In February 2013 Partnerships for International Strategies in Asia (PISA), Yangon-based NGO ALARM, and Heinrich Böll Stiftung Southeast Asia joined forces to offer a week-long Myanmar Climate Change Leadership Institute (MLICC) in Naypyitaw, Myanmar. Forty-five mid-level government officials recruited from several Myanmar’s line ministries with direct responsibility for natural resource management, environmental conservation, agriculture and health, took part in a specialized program to introduce the concept of Climate Wise Development (CWD). According to one participant it was the first training on Climate Change for some of the ministries.

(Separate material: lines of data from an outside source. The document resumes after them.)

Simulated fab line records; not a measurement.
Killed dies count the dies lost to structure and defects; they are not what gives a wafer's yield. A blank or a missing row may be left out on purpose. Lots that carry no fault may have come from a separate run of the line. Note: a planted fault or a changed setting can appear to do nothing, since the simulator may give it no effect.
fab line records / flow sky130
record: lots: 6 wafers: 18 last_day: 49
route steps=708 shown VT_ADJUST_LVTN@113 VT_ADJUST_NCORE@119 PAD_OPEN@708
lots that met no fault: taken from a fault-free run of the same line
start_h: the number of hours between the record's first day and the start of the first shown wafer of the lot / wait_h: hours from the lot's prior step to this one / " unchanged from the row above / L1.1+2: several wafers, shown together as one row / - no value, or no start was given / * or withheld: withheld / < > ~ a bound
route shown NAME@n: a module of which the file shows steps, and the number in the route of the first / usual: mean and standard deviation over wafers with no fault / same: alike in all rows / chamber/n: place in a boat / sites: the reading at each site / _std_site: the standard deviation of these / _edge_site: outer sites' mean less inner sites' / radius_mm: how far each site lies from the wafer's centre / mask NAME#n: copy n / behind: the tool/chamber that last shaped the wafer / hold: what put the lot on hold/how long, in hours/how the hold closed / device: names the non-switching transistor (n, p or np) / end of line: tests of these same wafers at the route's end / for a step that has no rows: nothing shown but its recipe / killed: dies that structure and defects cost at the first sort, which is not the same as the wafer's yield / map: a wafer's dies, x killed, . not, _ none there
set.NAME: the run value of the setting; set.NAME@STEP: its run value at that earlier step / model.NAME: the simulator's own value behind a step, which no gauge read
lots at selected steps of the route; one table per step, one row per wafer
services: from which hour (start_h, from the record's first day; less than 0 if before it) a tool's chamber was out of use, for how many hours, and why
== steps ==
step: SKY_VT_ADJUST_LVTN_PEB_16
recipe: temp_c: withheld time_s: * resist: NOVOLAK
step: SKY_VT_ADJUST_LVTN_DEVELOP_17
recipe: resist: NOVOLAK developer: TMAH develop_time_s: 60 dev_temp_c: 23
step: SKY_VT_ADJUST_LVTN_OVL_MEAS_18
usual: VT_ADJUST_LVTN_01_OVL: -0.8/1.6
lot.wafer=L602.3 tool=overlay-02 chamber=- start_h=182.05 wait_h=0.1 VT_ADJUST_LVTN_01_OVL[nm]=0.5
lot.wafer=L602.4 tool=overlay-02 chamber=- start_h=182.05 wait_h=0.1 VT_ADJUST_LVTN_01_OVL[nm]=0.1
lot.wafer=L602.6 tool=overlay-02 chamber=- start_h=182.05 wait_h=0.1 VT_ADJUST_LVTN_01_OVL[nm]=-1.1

The collaborative effort included a session on “green finance mechanisms” led by Heinrich Böll Stiftung’s North America Office Associate Director Liane Schalatek, professors drawn from The George Washington University, as well as experts from across the region. Under PISA’s leadership, principles of CWD were introduced using active learning methods that included analytical, problem-solving exercises rooted in the real-world challenges that Myanmar faces today. From assessing large-scale development projects such as the proposed Dawei port and how it might impact communities, to considering renewable energy sources and how to leverage natural resources for the common good, the MLICC challenged policy-makers to consider an alternative path to development.
PISA uses the urgent and shared issue of global climate change to illustrate the need for environmental governance and sustainable development. In so doing, it introduces the necessity of participatory decision- making and information sharing with sensitivity to existing political norms. During this period of transition, together with ALARM and Heinrich Böll Stiftung, PISA successfully conducted a program that will build confidence over time and gradually bridge existing gaps between officials and civil society by unveiling points of mutual concern. Working within the climate change “frame” enabled discussion of sensitive political and economic matters, from increasing transparency in natural resource management to the ways in which groups are understood to be vulnerable and marginalized.
The MLICC sought to build on the momentum toward adoption of a climate-wise development approach, namely one that is both more sustainable and equitable, which civil society organizations and reform-minded officials alike have sought to launch. Many of the delegates possessed technical expertise in functional areas such as hydrology, forestry, or public health. However, few have had the opportunity to share their knowledge across ministries. Consequently, at the beginning of the MLICC, analysis and problem-solving strategies often reflected narrow concerns. By the end of week, teams had grown comfortable with working collaboratively across ministries, areas of expertise, gender, and seniority. Teams often succeeded in developing detailed plans of action, showed a capacity for thought leadership and creative approaches to addressing the complex challenges and trade offs that development against a background of uncertainty presents.
The MLICC was strengthened by wedding the resources of three diverse organizations together; each making a distinctive contribution. Next steps include additional in-country short courses that target important ministries for climate change policy, as well implementing the longer-term goal of providing scholarships to promising, emerging leaders to attend PISA’s Summer Leadership Institute on Climate Change, a three-week intensive program to be held on the campus of The George Washington University.